Walking through Ipswich the other day, I noticed some of the changes that are currently happening in the town, and thought my musings may provide some food for thought.
Public Spaces: The County Council is carrying out major road improvements, many in the Conservation Area. Some, such as St Margaret's Plain are nearly complete; others such as the Old Cattle Market and Princes Street are work in progress. The Ipswich Design and Conservation Panel were consulted on the schemes but owing to the nature of the funding some design has been done 'on the hoof' and the final project detail has left something to be desired. However, it is hoped that new quality materials, good workmanship and reduced clutter will improve the standard of the public realm and make these areas more pedestrian friendly.
The Highway Authority: The agency agreement whereby mc undertakes the role of Highway Authority in the town comes to an end in March and the role will revert to the County Council. The County is intending to work in partnership with May Gurney. These changes are of concern as existing Borough staff will move to the County from April and to the new contractor from October. The Design and Conservation Panel has had a good working relationship with the Borough engineers, and new partnerships will have to be forged. It is important that the Society continues to lobby for involvement as to how the public spaces of Ipswich are treated.

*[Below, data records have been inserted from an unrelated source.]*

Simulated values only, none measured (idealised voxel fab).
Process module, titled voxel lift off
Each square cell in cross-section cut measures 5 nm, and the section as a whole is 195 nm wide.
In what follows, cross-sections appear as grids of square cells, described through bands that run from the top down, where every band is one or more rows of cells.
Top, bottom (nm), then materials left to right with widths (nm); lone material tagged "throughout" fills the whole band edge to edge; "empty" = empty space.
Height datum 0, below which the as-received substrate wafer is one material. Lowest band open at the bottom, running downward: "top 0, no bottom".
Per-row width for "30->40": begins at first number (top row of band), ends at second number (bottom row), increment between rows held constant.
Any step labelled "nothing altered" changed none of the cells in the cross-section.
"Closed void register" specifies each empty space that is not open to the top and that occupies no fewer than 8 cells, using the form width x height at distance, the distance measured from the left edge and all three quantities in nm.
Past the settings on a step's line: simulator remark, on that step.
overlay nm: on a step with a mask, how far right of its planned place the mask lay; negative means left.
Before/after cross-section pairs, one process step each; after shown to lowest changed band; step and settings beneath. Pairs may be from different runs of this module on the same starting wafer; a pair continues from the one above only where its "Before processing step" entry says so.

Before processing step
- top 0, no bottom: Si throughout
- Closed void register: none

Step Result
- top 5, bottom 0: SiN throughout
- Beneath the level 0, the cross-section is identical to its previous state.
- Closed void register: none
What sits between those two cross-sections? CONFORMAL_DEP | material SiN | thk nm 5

The Environment Agency: Development around the Waterfront is mostly at a standstill. The Environment Agency has directed that there shall be no residential development within the area liable to flooding. Developments already given consent have solved this problem by proposing either street level parking or new shop units. The former leads to a dull street scene and the latter is preferable as long as the shops are let and not left empty with estate agents' notices attached. This brings me to:
Vacant Shops: These are appearing all over the town centre, partly owing to the recession and partly because of increased internet shopping and out-of-town retail parks. Ipswich is not alone with this problem and solutions are not easy to find. The recession may lead to a fall in rental values and other uses may be attracted to take empty premises. Policies to encourage more residential use in the town centre could be a way forward. Notwithstanding the opinions of Sir Stuart Rose, I am firmly of the view that the market should remain on the Cornhill. It is the life blood of the town and attracts shoppers to use other services and shops at the same time. Whatever the solution, the physical fabric of the town relies on its economic vitality; the two are interdependent.
The Green Deal: This is a Government initiative to encourage people to better insulate their homes. One possible method to deal with properties with solid brick walls is to externally clad them with insulation which is then rendered. This will require ongoing maintenance. These properties are from housing stock constructed typically before World War I. The Green Deal, if taken up by owners of these houses, could lead to some strange sights in the Victorian areas of the town.
Conclusions: These are a rather disparate range of topics but they illustrate the importance of a strong and vocal Ipswich Society. The town has always been subject to change, but times have never been so challenging and vigilance is essential.